(meteorobs) Fisheye lens misunderstanding and photography update
Chris Peterson
clp at alumni.caltech.edu
Mon Dec 7 15:07:41 EST 2009
Somewhat counter-intuitively, the aliasing is dependent only on the pixel
size of the camera and the focal ratio of the lens. The field-of-view
(essentially, the focal length) doesn't matter at all. The physical image
size of a point source is the same for all [perfect] lenses of a given focal
ratio. For instance, any f/4 lens will produce an Airy disc size of 5.4 um,
which is about the same size as a typical DSLR pixel. So you'll usually see
aliasing, at least until the meteor becomes so bright that the tails of the
PSF are above the noise floor of neighboring pixels, and then you see the
characteristic wide flare of imaged fireballs.
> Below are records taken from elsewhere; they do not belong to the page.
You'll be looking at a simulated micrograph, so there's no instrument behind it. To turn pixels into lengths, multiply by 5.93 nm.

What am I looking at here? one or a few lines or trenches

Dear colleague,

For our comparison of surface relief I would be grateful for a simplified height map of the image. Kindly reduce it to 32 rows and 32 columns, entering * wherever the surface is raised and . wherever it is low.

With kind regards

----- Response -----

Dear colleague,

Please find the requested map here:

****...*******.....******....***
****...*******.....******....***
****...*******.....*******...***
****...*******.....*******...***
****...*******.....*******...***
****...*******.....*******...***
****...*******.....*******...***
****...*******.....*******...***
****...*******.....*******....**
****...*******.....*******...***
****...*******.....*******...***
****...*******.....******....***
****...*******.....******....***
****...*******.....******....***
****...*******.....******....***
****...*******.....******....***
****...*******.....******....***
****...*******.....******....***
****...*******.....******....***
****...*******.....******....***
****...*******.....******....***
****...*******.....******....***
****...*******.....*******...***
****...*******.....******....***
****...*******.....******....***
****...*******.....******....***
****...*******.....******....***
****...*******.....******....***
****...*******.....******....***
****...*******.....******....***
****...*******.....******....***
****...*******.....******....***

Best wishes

I wouldn't defocus the camera to reduce filtering. You can achieve the same
thing by the careful use of blurring filters during processing, and that
gives you the chance to experiment with different methods- an opportunity
that is lost if the raw data is already filtered by the optics.
Chris
*****************************************
Chris L Peterson
Cloudbait Observatory
http://www.cloudbait.com
----- Original Message -----
From: "Leo S" <l.stachowicz at btinternet.com>
To: "Global Meteor Observing Forum" <meteorobs at meteorobs.org>
Sent: Monday, December 07, 2009 12:54 PM
Subject: Re: (meteorobs) Fisheye lens misunderstanding and photography
update
> Thanks Thomas,
>
> The "spiral" part threw me. I see what you mean now. I get this on all
> my bodies as well.
>
> The best way to avoid it is to not crop so much. Not going too wide with
> the lens is going to help with this obviously.
>
> I suppose that slightly defocussing the lens might help, acting just
> like a "poor quality" lens or AA filter as Chris mentioned. I'm not
> sure, but it might be worth trying? Chris?